Thursday, February 05, 2009

New – cheaper – means of distribution

A former colleague called me today to kindly let me know that the student center at a major local university had a news ticker that was displaying headlines from the public radio station and Reuters, but none from SignOnSanDiego/the Union-Tribune. (Thanks, Ellen.)

Then I read that the New York Times has released an API that enables you to put a gizmo on your site that will search the entire Times' archive back to 1981, 2.8 million (pinky in mouth) articles. (Here's a post from the Times' developers' blog explaining it. And here's a post from VentureBeat offering some analysis.)

Then I recalled something I blogged from the Online News Association confab a while back, a suggestion that news organizations partner with elevator operators to offer news headline tickers to the poor souls held captive as they go up or down in those little boxes.

What connects these three items? All of them are alternate means of distributing the news that were not available a few years ago. All of them will bring readers to our sites. All of them are a lot cheaper than printing newspapers and driving those papers to people's homes. And all of them are examples of how we need to start thinking about circulation and increasing our readership – and continuing our businesses.

The question is no longer just how can we get people to buy more papers, though that will remain part of the equation for some time. Now we have to ask ourselves: What are other ways we can distribute our news products and information? (Mobile phones being the obvious primo target.) How can we reach people we are not reaching now? How can we make our brands and our products more ubiquitous? How do we spread the message: Get your news right here, hurry hurry hurry, step right up?
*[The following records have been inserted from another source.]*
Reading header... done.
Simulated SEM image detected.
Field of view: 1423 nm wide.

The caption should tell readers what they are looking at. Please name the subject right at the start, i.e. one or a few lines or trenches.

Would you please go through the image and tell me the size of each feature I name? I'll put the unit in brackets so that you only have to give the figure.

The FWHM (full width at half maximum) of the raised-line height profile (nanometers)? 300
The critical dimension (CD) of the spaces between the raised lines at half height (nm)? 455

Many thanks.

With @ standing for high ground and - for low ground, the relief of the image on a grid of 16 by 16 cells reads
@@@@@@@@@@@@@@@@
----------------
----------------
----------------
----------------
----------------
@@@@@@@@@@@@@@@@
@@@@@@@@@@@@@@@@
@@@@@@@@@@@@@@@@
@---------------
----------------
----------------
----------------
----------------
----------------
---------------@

The news is no longer an appointment deal, as I've discussed here before, but a utility that is always available, you just turn the news faucet and out it comes, flip the switch and the news shines. We need to make that utility available almost everywhere.

And I need to call the student center folks at that local university and ask them to add our local news RSS feed to the text crawling across their news ticker. After all, it would be a shame to miss all those potential customers.